However, childcare workers are a generally low-paid and precarious female workforce, despite a system which charges some of the highest fees to parents in Europe. Socialist Party representatives have received many reports from childcare workers who have been forced on to Jobseekers’ Allowance for the duration of the two-week closure. This is in spite of the fact that many of their facilities are still receiving state subventions and/or parents’ fees.

Workers speak out 

One worker reported: “I work in a large childcare service who is being fully funded during this time by the government… We weren’t even given a second thought, it was, sign on and we’re done. We were given no notice just told that’s it, we are closed as and from 6pm, and off you go and hope the two weeks go well.”

Another said: “All the staff I work with (30 members) were notified that we are laid off until the closure period is lifted. Our employer is unsure of what social welfare payments, if any, we can receive.  Many of the people I work with are not from Ireland and have not been in Ireland long enough to claim any social welfare. Our director will still be in receipt of subvention scheme funding.”

This is a disgraceful way to treat workers – subventions from the state and the profits of childcare companies must be used to guarantee all workers’ wages.

There is also uncertainty because it is possible that childcare facilities will continue to be closed after the end of the two week period. Minister for Children Katherine Zappone must intervene to guarantee that all workers are paid for as long as this crisis continues – by their employers, or in the case of genuine inability to pay, by the state directly.

Justice for childcare workers

Before this crisis erupted, childcare workers had already been fighting to change the conditions they face at work. Twenty thousand marched just before the election to demand decent pay and conditions. The current pay and conditions of this mainly-female workforce are outrageous and show the contempt with which they are viewed by the current system, as simply being benign carers rather than workers whose labour should be valued.

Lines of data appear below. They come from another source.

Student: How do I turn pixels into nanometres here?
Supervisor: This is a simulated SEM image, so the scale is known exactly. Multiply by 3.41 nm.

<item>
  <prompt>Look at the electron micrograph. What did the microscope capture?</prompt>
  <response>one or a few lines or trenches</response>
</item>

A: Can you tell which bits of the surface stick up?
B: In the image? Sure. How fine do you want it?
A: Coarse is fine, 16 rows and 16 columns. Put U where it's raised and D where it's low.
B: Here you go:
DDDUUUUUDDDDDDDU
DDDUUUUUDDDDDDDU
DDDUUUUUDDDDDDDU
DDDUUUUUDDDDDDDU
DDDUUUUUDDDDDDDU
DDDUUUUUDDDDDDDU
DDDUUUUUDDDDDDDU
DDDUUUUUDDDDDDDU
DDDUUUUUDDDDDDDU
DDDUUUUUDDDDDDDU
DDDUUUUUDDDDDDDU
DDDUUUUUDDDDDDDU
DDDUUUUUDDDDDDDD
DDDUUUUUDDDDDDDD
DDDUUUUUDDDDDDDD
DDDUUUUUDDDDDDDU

The best guarantee for the rights and conditions of childcare workers is a real public childcare service, funded by the state and free at the point of use. This means taking the major and most-profitable childcare companies into democratic public ownership.

This crisis underlines the need for all workers to be represented by a fighting trade union movement, which acts to organise precarious workers and to take on bosses who are trying to shift the burden for this crisis on to workers generally.